|M.Sc Student||Gudin Roman|
|Subject||Robust Control Using Dead-Time Compensators|
|Department||Department of Mechanical Engineering||Supervisor||Professor Leonid Mirkin|
|Full Thesis text|
Dead-time systems are control systems containing time delays in the feedback loop. One widely used scheme for the control of dead-time systems is the so-called dead-time compensation (DTC) controller configuration (the Smith predictor and its modifications). It is known that DTCs may be very sensitive to uncertainty in the loop delay (weak dead-time tolerance) and troublesome in implementation. Yet the underlying mechanisms of these problems are still not well understood.

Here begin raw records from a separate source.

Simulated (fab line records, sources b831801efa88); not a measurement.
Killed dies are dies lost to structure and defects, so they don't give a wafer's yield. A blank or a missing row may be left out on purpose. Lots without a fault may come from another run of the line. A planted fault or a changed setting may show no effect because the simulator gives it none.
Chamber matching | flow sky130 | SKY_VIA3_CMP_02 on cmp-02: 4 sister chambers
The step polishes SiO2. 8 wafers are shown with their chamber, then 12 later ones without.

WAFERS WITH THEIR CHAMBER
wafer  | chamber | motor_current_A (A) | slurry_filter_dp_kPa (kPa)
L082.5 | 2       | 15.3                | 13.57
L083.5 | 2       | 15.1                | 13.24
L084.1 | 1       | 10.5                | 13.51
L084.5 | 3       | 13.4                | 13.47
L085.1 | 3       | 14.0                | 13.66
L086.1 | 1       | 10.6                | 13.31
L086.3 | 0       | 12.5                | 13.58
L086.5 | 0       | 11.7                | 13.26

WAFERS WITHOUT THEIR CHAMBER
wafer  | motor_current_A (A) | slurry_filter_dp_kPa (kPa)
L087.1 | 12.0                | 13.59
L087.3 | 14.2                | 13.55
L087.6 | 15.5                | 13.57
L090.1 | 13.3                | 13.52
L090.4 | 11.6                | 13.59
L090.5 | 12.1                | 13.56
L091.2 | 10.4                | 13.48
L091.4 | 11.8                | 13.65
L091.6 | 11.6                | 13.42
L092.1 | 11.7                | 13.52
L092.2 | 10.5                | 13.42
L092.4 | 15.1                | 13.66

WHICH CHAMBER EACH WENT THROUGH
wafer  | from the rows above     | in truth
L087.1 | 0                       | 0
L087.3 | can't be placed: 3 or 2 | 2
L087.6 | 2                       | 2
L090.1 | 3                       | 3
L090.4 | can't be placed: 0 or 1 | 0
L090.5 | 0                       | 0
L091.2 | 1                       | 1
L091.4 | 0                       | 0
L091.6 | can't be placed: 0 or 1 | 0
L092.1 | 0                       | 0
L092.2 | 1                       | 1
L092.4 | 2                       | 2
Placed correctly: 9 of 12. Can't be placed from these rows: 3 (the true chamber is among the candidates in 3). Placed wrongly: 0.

This research examined the aforementioned two problems associated with DTCs. First, it was shown that the reasons for the high sensitivity to delay uncertainty can be revealed using standard Nyquist criterion arguments. In particular, it was argued that this phenomenon is caused by proliferation of crossover frequencies, which, in turn, is facilitated by the use of DTCs. This conclusion leads to somewhat more conscious guidelines for the design of DTC-based controllers. Second, existing approaches to the numerical implementation of DTC-based controllers were studied using laboratory experiments. It was shown that the out-of-the-box use of these approaches may not be feasible for the implementation even on relatively powerful real-time control hardware. Some remedies for these problems are proposed and experimentally validated.